Marine Fighter Training Squadron 401 (VMFT-401) “Snipers” is a United States Marine Corps adversary squadron (aggressors) based at MCAS Yuma in Arizona (the premiere aviation training base of the USMC). An adversary squadron is tasked with providing realistic training for USMC fighter pilots by acting as an enemy aircraft (an aggressor). They implement tactics and flying techniques of potential adversaries to provide the best training possible to improve Marine Corps pilot air-to-air combat readiness and also work closely in training with the US Navy, USAF and allied nations.
VMFT-401, a USMC Reserve squadron is the only USMC adversary squadron (the USAF and US Navy operate similar squadrons) and they fly the Northrop F-5N/F Tiger II fighter (the N model is a single-seater and the F is the two-seat trainer variant). The F-5N is similar to the performance and flight characteristics of smaller earlier combat aircraft of Soviet origin but does not have the Mach 2.0+ capability of more modern fighters (the top speed of the F-5N is Mach 1.6). It is cheaper to run though! The F-5N/F fighters are painted in all sorts of wonderful camouflage schemes to represent those aircraft of potential adversaries around the world (Russian style blue-grey “ghost” schemes and various desert schemes).
The reservist pilots in VMFT-401 are former enlisted USMC pilots and today many of them are airline pilots and the like in their day jobs but don’t let that fool you these guys are some of the best of the best! They average 2,500 flight hours in fighter aircraft and are air combat tactics instructors with most of them having graduated from the famous “Top Gun” United States Navy Strike Fighter Tactics Instructor program (SFTI) or the Marine Corps Weapons and Tactics Instructor course (WTI).
VMFT-401 is under the command of the 4th Marine Aircraft Wing and was activated at MCAS Yuma on March 18th, 1986. Until 1989 the squadron operated Israeli Air Industries (IAI) F-21A Kfir (Young Lion) fighters leased from Israel as their adversary fighter. The Kfir was selected due to its fast acceleration Mach 2.0 performance and relatively poor maneuverability, which were similar characteristics to the then contemporary Mikoyan Gurevich MiG-23 Flogger Mach 2.3 capable variable-geometry fighter widely used by the Soviets and Eastern Bloc nations. 25 modified IAI Kfir C.1 fighters (re-designated as F-21A) were leased from 1985 to 1989 for use by both the US Navy (12 which were returned in 1988) and USMC (13).

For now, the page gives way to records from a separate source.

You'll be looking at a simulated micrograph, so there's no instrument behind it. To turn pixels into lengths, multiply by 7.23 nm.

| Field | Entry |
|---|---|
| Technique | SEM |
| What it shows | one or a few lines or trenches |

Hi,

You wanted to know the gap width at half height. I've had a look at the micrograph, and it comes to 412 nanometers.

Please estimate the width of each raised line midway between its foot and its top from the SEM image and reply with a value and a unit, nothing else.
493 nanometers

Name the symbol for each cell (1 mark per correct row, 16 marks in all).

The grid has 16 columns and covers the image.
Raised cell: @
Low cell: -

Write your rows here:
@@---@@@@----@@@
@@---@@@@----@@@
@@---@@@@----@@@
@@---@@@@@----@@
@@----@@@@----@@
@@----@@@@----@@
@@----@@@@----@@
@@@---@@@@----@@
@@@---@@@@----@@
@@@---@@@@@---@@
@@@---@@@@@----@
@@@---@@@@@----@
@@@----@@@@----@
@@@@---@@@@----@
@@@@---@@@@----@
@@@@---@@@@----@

In 1989 VMFT-401 re-equipped with Northrop F-5E/F Tiger II fighters (the US Navy had already been operating the type in the Adversary role). In 2006 the US Navy/USMC purchased 36 low flight hour ex-Swiss Air Force F-5E/F’s to replace older adversary aircraft and fitted them with improved avionics including an AN/APG-69 pulse doppler radar. These were re-designated as the F-5N Tiger II.
The designation of “N” is standard today for USMC and US Navy adversary aircraft that are not frontline operational aircraft of that service i.e. the US Navy in addition to the F-5N Tiger II also operates the General Dynamics F-16N Falcon (modified F-16C/D’s) and the McDonnell Douglas F/A-18 Hornet fighter in the adversary role but the various models of the F/A-18 keep their standard designations as they are operational on aircraft carriers. In the past the US Navy also operated nimble Douglas A-4E/F/M Skyhawk attack aircraft and the TA-4J two-seat trainer version in the adversary role but began to retire them in 1993 with Fleet Composite Squadron 8 (VC-8) the last to retire its A-4’s in 2003 (A-4’s were featured in the classic Top Gun movie from 1986 as were the F-5E’s as fictional MiG-28’s).
USMC McDonnell Douglas F/A-18 Hornet multi-role fighters from Marine Fighter Attack Training Squadron VMFAT-101 “Sharpshooters“ based at MCAS Miramar have also been painted in adversary schemes and used in that role when required for training exercises. VMFAT-101 is responsible for training combat ready USMC aircrews.
2015 YUMA AIRSHOW
1 twin seat lead F-5F and 3 single seat F-5N fighters of VMFT-401 “Snipers” conducted a number of flyby formation passes at the 2015 Yuma Airshow at MCAS Yuma. During the announcers commentary about the pilots flying on the day of the airshow, many of them listed “annoying their wife/kids” as a hobby in their bio. I guess that’s a good thing for someone who is flying as an adversary. You want to annoy the “enemy” and not let them outfly you!
The “Snipers” provided an entertaining and colourful alternative to the normal low-visibility grey military aircraft that normally fly at an airshow. I was happy to see them zipping by and it was one of many highlights from the 2015 Yuma Airshow.